South Sudan: UN calls on government to protect civilians and aid workers following attacks
The United Nations is calling on South Sudan’s government to protect civilians and aid workers in the country following a series of attacks against both groups.
UN humanitarian representative for South Sudan, Eugene Owusu, denounced “outrageous abuses” committed by both government and opposition forces last week, calling on both sides of the conflict to ensure the safety of innocent civilians and aid workers.
Attacks against civilians, aid workers
Owusu is referring to reports of attacks targeting civilians in Eastern Equatoria and aid workers in Upper Nile last week. These aren’t the first attacks of their kind in South Sudan by any means but the UN on Saturday expressed concern over a rise in attacks against civilians and aid workers in the country.
“I am appalled by the reports,” Owusu said in a statement. “I implore the leadership in South Sudan to rapidly investigate these allegations and to end all attacks against civilians.”
“I call on those in power to take swift action to end the targeting of innocent people in this conflict and to hold those responsible to account,” he added.
Humanitarian situation ‘deteriorating’
The attacks on aid workers come at a time when the need for humanitarian aid in South Sudan is at an all-time high. The UN describes the troubled country’s humanitarian situation as “deteriorating” with millions of people in need of urgent aid.

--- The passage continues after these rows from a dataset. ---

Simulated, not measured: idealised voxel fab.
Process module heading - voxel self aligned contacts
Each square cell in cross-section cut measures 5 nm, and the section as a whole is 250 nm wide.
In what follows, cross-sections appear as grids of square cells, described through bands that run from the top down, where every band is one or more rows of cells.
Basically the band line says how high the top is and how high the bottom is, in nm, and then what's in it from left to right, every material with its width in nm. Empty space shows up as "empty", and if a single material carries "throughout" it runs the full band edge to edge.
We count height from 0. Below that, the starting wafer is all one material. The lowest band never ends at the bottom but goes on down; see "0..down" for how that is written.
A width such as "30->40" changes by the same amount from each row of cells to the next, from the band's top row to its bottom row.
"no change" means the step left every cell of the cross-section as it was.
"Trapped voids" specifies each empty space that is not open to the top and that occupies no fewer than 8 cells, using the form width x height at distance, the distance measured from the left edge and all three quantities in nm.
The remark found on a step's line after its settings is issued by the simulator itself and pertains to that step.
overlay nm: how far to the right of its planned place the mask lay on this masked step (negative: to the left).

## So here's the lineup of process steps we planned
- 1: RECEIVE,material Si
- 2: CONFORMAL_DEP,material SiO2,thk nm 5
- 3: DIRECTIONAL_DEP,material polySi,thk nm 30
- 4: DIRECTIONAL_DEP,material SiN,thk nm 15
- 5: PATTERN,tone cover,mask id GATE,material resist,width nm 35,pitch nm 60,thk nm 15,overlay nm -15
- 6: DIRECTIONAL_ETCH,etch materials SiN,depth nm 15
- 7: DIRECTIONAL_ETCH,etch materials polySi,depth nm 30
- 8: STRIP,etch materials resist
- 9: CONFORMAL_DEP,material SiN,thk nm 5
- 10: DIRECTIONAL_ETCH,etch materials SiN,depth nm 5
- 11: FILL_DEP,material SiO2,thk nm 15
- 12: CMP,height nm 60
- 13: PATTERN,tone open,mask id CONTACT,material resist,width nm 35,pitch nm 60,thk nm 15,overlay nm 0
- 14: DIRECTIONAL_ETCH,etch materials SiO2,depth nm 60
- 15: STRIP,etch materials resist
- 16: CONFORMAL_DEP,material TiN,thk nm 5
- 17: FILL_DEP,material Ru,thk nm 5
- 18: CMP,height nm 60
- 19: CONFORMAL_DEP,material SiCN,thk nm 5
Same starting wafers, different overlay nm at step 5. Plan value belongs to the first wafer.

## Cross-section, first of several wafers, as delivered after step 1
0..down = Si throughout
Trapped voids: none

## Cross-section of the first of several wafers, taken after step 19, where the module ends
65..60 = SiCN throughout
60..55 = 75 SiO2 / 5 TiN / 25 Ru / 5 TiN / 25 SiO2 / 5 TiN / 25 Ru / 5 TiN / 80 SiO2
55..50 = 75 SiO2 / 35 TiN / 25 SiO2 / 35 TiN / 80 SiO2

South Sudan’s government has been accused of failing to guarantee full access for aid workers to people in the country’s most desperate areas. Last month the government revoked plans to increase work visa fees for aid workers from $100 to $10,000 following a backlash from the international community, which claims the government is profiteering from its people’s suffering.
The UN says it is experiencing the world’s most desperate humanitarian crisis in its history with widespread conflict and famine pushing the international community’s aid funds to the limit.